Tuesday, October 10, 2006
I made this yesterday after seeing a post on somethingaboutapony. It is great. It turned out perfectly and set without putting in the fridge. I'm so proud of them.
Submitted by: GingerRated: 4 out of 5 by 51 members
Yields: 36 servings
"Using the same method as is used in making traditional fudge, pumpkin is substituted for chocolate in this seasonal recipe for a corn syrup based treat."
3 cups white sugar
1 cup milk
3 tablespoons light corn syrup
1/2 cup pumpkin puree
1/4 teaspoon salt
1 teaspoon pumpkin pie spice
1 1/2 teaspoons vanilla extract
1/2 cup butter
1/2 cup chopped walnuts
Butter or grease one 8x8 inch pan.
In a 3 quart saucepan, mix together sugar, milk, corn syrup, pumpkin and salt. Bring to a boil over high heat, stirring constantly. Reduce heat to medium and continue boiling. Do not stir.
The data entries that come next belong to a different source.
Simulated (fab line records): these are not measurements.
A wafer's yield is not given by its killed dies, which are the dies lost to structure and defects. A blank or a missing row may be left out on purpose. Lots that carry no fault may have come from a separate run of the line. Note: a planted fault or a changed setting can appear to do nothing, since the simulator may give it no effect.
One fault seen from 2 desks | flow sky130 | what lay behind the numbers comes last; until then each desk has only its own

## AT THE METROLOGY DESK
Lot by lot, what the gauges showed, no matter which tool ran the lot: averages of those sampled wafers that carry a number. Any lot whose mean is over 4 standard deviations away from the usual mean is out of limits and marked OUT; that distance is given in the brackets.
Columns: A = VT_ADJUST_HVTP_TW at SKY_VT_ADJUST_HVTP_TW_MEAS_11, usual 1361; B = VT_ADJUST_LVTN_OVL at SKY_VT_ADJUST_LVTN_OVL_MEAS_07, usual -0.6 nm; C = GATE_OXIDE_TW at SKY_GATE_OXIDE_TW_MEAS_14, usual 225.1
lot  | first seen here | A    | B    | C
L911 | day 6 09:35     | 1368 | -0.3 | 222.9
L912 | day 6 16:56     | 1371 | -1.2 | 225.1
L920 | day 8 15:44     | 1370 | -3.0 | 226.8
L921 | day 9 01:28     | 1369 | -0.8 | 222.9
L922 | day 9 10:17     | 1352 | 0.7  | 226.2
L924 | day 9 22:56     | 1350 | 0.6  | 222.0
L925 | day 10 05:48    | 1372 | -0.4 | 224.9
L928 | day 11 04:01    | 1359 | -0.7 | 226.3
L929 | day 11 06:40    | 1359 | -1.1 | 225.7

When mixture registers 232 degrees F (110 degrees C) on candy thermometer, or forms a soft ball when dropped into cold water, remove pan from heat. Stir in pumpkin pie spice, vanilla, butter and nuts. Cool to lukewarm (110 degrees F or 43 degrees C on candy thermometer).
Beat mixture until it is very thick and loses some of its gloss. Quickly pour into a greased eight-inch pan. When firm cut into 36 squares.